The young crescent could be observed visually, despite a lot of haze in the sky. Age was about 21h and elongation from the sun about 9.7°. The established CCD technique pinpointed the exact location and allowed to search the correct region of the sky visually, after having aligned on the sun and mercury earlier. After some thicker clouds had moved, i could see the crescent visually with a pair of 20x60 binoculars.
I could see the crescent visually during its descent for about 20 minutes, till it simply got to dark to see, a very thin, dark-red line. The CCD technique showed it for 10 more minutes, all the way to the local horizon, but i had to increase exposure by more than 100x compared to the earlier brightness levels. The haze sure caused a lot of absorption.
Image of the crescent from the CCD camera stream, showing fine detail on the crescent.
Image of the crescent from a normal DSLR camera and a 500mm lens. No enhancement was done. See below for enhanced views.
The sun setting behind the local trees. The haze allowed to see the sunspots visually.
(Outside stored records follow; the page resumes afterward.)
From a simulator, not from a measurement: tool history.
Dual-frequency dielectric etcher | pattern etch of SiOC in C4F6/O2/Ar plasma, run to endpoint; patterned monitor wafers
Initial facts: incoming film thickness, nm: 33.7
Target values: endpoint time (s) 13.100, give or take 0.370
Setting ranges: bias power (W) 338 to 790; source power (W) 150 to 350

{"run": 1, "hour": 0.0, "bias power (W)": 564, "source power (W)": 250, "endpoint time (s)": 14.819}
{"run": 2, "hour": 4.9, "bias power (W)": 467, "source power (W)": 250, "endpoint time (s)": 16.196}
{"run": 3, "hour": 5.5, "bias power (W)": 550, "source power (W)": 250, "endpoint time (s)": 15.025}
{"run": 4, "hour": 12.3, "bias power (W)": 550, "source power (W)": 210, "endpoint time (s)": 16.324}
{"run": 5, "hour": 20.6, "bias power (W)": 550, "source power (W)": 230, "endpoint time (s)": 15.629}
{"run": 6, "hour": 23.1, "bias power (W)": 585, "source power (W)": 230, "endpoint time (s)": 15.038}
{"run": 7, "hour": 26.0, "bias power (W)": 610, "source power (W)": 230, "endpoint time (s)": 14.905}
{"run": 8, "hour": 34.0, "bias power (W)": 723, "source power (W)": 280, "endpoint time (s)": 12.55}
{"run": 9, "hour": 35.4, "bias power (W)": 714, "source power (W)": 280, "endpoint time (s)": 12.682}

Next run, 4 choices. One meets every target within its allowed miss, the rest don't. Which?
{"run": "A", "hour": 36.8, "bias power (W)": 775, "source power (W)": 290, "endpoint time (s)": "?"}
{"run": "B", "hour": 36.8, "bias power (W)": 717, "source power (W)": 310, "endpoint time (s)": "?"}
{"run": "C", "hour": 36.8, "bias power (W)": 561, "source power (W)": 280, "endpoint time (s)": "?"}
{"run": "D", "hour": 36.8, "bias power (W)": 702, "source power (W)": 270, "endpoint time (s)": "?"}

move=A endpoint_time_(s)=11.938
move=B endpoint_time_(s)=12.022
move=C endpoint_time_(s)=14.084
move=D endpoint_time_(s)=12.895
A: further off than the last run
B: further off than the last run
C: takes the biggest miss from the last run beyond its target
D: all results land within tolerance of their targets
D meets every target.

Sky conditions after the sun had vanished. Some cirrus, general haze and massive haze lower down.
Raw DSLR image with 500mm lens.
Contrast enhanced DSLR image.
The red channel of the DSLR image shows the crescent well.
The green channel of the DSLR image shows the crescent well and has the highest resolution, though this hardly matters here.
The blue channel of the DSLR image hardly shows anything, as the haze absorbed and scattered all light from the crescent.